Tag Archives: College Board

We Want You. Maybe.

10 Feb

“You’ve been selected!”

“You’ve impressed us.”

“We’re interested in you.”

“You’ve caught our attention.”

Flattery will get you everywhere.  Apparently that’s what the colleges are hoping for when they send marketing emails with these kinds of gushing statements in the subject line.  I had forgotten that my daughter had put down my email address on the PSAT form in October and now that the PSAT results had been released in mid-December, the colleges are sending information to her.  They’re flooding my in-box, several a day, even on weekends.  As they stream in, I’ve been madly forwarding them to her.  Just to keep organized, she created a separate folder for all these emails.

“Have you looked at any of the colleges yet?  Do any of them interest you?” I asked her eagerly.  Ok, perhaps I’m a little more excited than she is.  Some of the colleges looked intriguing to me.

Because she has been busy with schoolwork and tests, she hadn’t looked at any of the emails yet.  At my slightly disappointed look, she said, “Mom, just because they send you an email doesn’t mean you’ll get into the school.”

She’s right.  She and her friends know that colleges send out these recruiting materials but it doesn’t mean they will admit you when you apply.  The New York Times in conjunction with the Chronicle of Higher Education addressed this issue in an article by Mr. Eric Hoover published on November 5, 2010 called “Application Inflation: When is Enough Enough?” The article mentions that colleges buy names of students whose standardized test scores and grade point averages fall within certain ranges.  Nowadays, the College Board sells 80 million names to 1,200 colleges at 32 cents a name.  You do the math.  (I had to open an Excel spreadsheet since my handy-dandy solar-powered calculator couldn’t handle all the zeros).  Ka-ching!

They’ve been doing this since my generation applied to college except back then they used snail mail.  My husband recalls that Harvard sent him a letter encouraging him to apply to the college, which he did.  He was rejected.  He remembers feeling miffed, thinking, “Well, why did you ask me to apply?”  Some things have not changed in thirty years and Mr. Hoover interviews recent students in his article who have similarly felt the sting of rejection after being targeted by a college’s marketing department.

Still, it’s hard not to fall for the marketing come-ons, especially since they so cleverly play to the teenager’s ego (and by extension, said teenager’s mother’s ego).  My daughter admitted that it made her feel good to read the colleges’ adulatory acclamations about her academic accomplishments, (“You’re a successful student!”).  She felt encouraged, and it feels nice to be desired and pursued.  Who knows?  When she finally gets around to reading some of the emails, she may want to visit some of the schools.  Meanwhile, it’s best not to read too much into anything.  They want you…maybe.

 

The search begins…sort of

1 Jul

When we set out to explore colleges this spring, we didn’t know where to begin looking.  There are, after all, over 3,800 colleges in this country, according to the College Board website.  How does one begin this daunting task?  When I asked my daughter what kind of college she wanted to attend, she just shrugged.  Fair enough, she was only a sophomore.  My hope is that she will gradually take charge of this journey to find the right college and we as parents will simply guide her and serve as her sounding board.

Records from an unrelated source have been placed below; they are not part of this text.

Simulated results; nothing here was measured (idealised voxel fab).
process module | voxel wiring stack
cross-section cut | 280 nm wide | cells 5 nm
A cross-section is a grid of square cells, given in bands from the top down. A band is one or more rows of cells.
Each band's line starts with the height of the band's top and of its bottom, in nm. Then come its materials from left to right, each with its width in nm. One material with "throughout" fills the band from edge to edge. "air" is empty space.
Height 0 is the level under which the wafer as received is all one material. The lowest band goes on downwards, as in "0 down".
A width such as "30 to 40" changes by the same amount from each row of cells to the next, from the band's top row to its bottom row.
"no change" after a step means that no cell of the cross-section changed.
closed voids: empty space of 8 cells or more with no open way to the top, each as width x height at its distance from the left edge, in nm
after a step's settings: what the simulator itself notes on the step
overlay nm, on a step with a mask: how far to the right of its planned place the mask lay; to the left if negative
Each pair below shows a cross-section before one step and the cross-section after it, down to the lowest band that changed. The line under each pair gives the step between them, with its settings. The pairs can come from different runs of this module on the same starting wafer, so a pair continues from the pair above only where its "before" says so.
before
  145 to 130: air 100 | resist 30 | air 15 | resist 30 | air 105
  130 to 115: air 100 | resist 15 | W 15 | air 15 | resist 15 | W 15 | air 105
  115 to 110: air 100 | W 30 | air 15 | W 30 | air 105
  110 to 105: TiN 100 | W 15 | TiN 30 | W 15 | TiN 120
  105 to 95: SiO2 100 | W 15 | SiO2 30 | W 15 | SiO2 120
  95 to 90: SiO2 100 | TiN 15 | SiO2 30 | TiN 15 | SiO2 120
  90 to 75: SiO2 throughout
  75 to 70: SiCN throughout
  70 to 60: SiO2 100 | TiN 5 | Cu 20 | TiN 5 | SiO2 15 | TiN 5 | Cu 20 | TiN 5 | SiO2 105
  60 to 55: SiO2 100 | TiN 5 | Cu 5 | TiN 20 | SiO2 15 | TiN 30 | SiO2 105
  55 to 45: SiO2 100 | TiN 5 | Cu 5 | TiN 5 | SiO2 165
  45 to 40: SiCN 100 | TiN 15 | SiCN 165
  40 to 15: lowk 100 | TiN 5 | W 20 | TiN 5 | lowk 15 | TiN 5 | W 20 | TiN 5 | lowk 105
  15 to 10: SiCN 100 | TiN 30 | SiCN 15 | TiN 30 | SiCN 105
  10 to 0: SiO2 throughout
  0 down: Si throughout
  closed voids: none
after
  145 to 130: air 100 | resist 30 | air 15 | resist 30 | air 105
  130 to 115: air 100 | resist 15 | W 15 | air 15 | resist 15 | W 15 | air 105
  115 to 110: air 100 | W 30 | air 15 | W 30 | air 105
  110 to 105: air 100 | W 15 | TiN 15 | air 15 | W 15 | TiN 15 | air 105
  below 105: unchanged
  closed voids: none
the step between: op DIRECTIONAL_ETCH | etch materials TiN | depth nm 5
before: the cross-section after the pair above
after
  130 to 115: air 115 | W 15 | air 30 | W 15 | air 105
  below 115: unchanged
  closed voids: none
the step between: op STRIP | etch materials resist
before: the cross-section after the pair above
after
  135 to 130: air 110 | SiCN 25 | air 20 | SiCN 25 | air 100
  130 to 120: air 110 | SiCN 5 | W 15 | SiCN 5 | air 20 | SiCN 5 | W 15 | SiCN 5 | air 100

We’ll let you know how that works out.

I know that we have plenty of time before she has to decide where to apply and in part we can’t begin to look at schools until we know how her sophomore year and first semester junior year grades will look.  Those grades, more than anything, will help to determine choices.

Times have changed a lot since my husband and I applied to colleges.  Back then, fewer parents took such an active role in helping their children apply to colleges.  We had only just arrived in this country a few years earlier and so my parents didn’t know too much about all the available choices.  But everyone knew about the Ivies, Stanford and MIT.  So the understanding was, if I could get into an Ivy League school, preferably one that was close to home, I would go.  There was never any discussion about what schools would suit me, my personality, my interests.  Questions like, would I thrive in a bigger school or a smaller one, in a city versus a rural campus, never even occurred to us.

Of course the competition to get into the top name schools has increased manifold in the last three decades.  Just this year Harvard College received over 30,000 applications and its admission rate dropped to less than 7%.  So now more than ever, we need to focus on finding the right fit for our daughter and less on chasing after the big names.

We’ll let you know how that works out too.